Yellow Throated Warbler

May 3 2014 . Belleplain N.J. My last day in the Cape May area. I joined a group to see the best of the best in the Belleplain State Forest, this was birding in car convoy, not high on my list of pleasures but in such a large and varied area it’s unavoidable; worse would be by chartered bus I should think. I remember several years ago, being at a birding destination near home when one of those large 40 seater buses showed up, the birders tumbled out gathering their wits, equipment and lunches leaving the bus driver snoozing in his seat with the engine running! Operators of large equipment vehemently maintain that leaving an engine running is more efficient, less wearing, easier (choose any one) than turning it off; anyway in the end he was persuaded to, but not until he’d quite poisoned the morning for most of us. I digress.

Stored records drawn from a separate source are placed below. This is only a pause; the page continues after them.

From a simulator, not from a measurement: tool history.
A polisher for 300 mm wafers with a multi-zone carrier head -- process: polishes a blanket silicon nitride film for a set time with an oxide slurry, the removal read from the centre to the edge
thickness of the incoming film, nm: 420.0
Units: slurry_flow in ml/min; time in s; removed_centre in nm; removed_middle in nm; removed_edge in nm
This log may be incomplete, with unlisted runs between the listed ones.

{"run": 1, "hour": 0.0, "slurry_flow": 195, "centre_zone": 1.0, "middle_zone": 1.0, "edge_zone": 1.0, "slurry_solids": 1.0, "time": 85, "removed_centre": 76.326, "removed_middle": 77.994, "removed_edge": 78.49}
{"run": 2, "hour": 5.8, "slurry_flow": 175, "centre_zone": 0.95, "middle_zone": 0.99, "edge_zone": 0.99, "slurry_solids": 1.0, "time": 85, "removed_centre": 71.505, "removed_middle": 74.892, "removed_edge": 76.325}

Our morning turned up plenty of interesting birds some of which would be commonplace to many of us but novel to others, I’d include Eastern Meadowlark and Eastern Bluebird in that. On the other hand my chance to see a Summer Tanager and a Yellow-throated Warbler were landmarks for me, the first time in my life that I’d knowingly seen either. I don’t usually gush about so called lifers simply because of that transitory status, but I have to say that the Yellow-throated Warbler was a beauty and was in retrospect my Bird of the Day. There are some indications that their population is expanding northwards and at least one individual has been seen at the same site in southwestern Ontario for the past two years. From an aesthetic point of view I would welcome its inclusion in our avifauna.

Blue-gray Gnatcatcher on nest

Blue-gray Gnatcatcher on nest

The trip ended as temperatures climbed and attention wandered, but we had enjoyed plenty of good stuff: Orchard Oriole, Worm-eating, Black-throated Green and Prairie Warblers among them. It was not a photographic bonanza (nor was it intended to be) but I managed to obtain the above rather bland shot of a Blue-gray Gnatcatcher’s nest. You’ll appreciate its exquisitely tidy construction I’m sure, a task managed entirely by a couple of tiny birds using beaks as their only tools. That’s mother bird nestled inside it.

With my head cold tightening its grip I parted company with a handful of friendly birder types and started on my eleven-hour drive home, leaving exuberant Flowering Dogwoods behind and watched spring in reverse as I passed north through Pennsylvania and New York to the distinctly cooler shores of Lake Ontario and home where daffodils are just breaking bud.